A Portfolio Manager is required to disclose to its clients the performance of the Portfolio Manager periodically. Disclosure of model portfolio returns is not allowed for a Portfolio Manager in any communication with their clients. Hence, this disclosure plays a very prominent role to a client to know the performance of their portfolios and a benchmark to compare it, thereby bringing more transparency. SEBI has issued new directions regarding Performance Benchmarking and Reporting of Performance by Portfolio Managers vide circular dated December 16, 2022, which will come into effect from 1st April 2023.  

How is Performance benchmarked?

Performance is benchmarked by tagging with an Investment Approach. An Investment Approach (IA) is the documented investment philosophy that is adopted by Portfolio Managers while managing the funds of their clients to achieve their investment objectives. Now, SEBI has introduced an additional layer that defines the investment themes called ‘Strategies’ which must be adopted by the Portfolio Managers. The Strategies are broadly classified under categories as ‘Equity’, ‘Debt’, ‘Hybrid’, and ‘Multi-asset’. Thereby, distinct categories of products are created, and the client has transparency while selecting the product and a benchmark to evaluate.

The Association of Portfolio Managers in India (APMI) shall prescribe a maximum of three benchmarks under each Strategy wherein its core philosophy will be reflected. Each IA is to be tagged with any one of the Strategies at the discretion of the Portfolio Manager. The Board of Portfolio Managers has to ensure the appropriate selection of Strategy and Benchmark for each IA.

Can the strategy or benchmark be changed?

Once a strategy/ benchmark is selected, the Portfolio Manager will continue the same. However, if the Portfolio Manager wishes to change the tagging of the strategy or benchmark with an IA, then the same can be made only after offering an option to subscribers to the IA to exit without any exit load. Post-change of the strategy or the benchmark of an IA, the performance track record prior to the change shall not be used by the Portfolio Manager for Performance Reporting. Any changes in Strategy/ Benchmark made are to be recorded with proper justification for making the change and the same would be verified by the auditor as a part of the annual audit. 
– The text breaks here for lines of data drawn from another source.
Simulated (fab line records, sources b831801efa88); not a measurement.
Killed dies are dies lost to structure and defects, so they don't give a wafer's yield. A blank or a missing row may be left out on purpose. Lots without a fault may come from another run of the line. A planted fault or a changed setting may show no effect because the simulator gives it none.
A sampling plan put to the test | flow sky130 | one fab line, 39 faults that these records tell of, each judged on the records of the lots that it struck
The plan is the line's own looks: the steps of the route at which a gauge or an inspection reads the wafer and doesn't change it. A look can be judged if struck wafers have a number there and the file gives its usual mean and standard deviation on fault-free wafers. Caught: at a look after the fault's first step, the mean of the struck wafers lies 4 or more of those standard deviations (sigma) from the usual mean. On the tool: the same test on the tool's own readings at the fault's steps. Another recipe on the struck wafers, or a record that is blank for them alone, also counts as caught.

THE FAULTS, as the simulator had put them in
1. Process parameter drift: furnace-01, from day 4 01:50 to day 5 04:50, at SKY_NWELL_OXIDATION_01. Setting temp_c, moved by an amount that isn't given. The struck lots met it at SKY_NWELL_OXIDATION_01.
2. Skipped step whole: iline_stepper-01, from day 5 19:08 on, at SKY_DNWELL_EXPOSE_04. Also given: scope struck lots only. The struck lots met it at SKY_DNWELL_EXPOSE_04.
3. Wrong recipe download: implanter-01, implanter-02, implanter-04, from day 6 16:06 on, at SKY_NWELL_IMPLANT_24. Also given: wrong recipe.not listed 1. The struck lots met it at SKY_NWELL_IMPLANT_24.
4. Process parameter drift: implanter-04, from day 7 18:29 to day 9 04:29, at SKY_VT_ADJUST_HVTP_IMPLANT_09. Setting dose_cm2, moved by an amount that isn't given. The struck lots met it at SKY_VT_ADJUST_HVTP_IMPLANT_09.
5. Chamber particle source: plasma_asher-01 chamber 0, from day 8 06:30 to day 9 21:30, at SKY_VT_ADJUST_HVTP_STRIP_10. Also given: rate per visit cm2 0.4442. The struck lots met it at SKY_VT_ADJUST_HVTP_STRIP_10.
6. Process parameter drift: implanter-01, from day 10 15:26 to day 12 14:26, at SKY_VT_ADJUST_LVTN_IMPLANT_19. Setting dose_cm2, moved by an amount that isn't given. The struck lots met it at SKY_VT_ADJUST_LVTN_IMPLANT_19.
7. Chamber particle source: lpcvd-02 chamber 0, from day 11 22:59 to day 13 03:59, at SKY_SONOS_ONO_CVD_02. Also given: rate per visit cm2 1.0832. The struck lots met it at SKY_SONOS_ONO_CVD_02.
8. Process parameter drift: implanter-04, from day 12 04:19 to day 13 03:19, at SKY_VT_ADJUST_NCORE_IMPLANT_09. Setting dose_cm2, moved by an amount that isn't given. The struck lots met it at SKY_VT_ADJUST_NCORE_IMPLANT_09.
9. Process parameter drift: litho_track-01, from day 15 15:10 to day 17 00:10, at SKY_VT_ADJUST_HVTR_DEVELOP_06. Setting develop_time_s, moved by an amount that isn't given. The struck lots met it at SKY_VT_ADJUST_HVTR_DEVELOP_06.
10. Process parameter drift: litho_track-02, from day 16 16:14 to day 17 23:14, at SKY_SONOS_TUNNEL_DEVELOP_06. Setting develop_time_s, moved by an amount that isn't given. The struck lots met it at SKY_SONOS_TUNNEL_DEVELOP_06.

Valuation of securities by Portfolio Managers

Once the benchmarking is performed by the Portfolio Manager, then the valuation of securities plays a vital role. SEBI has entrusted APMI to prescribe standardized valuation norms for the Portfolio Managers corresponding to the norms applicable to the mutual funds. Concerning the valuation of the portfolio debt and money market securities by portfolio managers, the same is to be performed by these standardized valuation norms prescribed by APMI. Also, APMI to empanel valuation agencies to provide security level prices to the Portfolio Managers. 

Portfolio Managers shall mandatorily use the valuation services only from one or more empanelled valuation agencies for the valuation of debt and money market securities in portfolios. However, the ultimate responsibility for fair valuation lies with the Portfolio Manager. 

Reporting of Performance?

Performance of the portfolio is to be made based on the Time-weighted Rate of Return (TWRR), TWRR is to be used as the basis for measuring the performance of an IA. Accordingly, TWRR is to be presented along with the trailing return of the selected benchmark whenever the Portfolio Manager is either communicating or advertising or publishing, or mentioning the performance of the IA. Along with the TWRR, the Portfolio Manager shall present the Extended Internal Rate of Return (‘XIRR’) which shall be accompanied by the minimum, maximum, and median XIRR return generated across all the investors in each of the IA in which the investor has invested while reporting the performance to an investor.

Applicability?

The provisions of this circular are made applicable from 1st April 2023. Conditions mentioned in the Disclosures by the Portfolio Managers’ are applicable to any entity which is either reporting or publishing or advertising the performance of any IA of any Portfolio Manager. All other provisions apply to the Portfolio Manager.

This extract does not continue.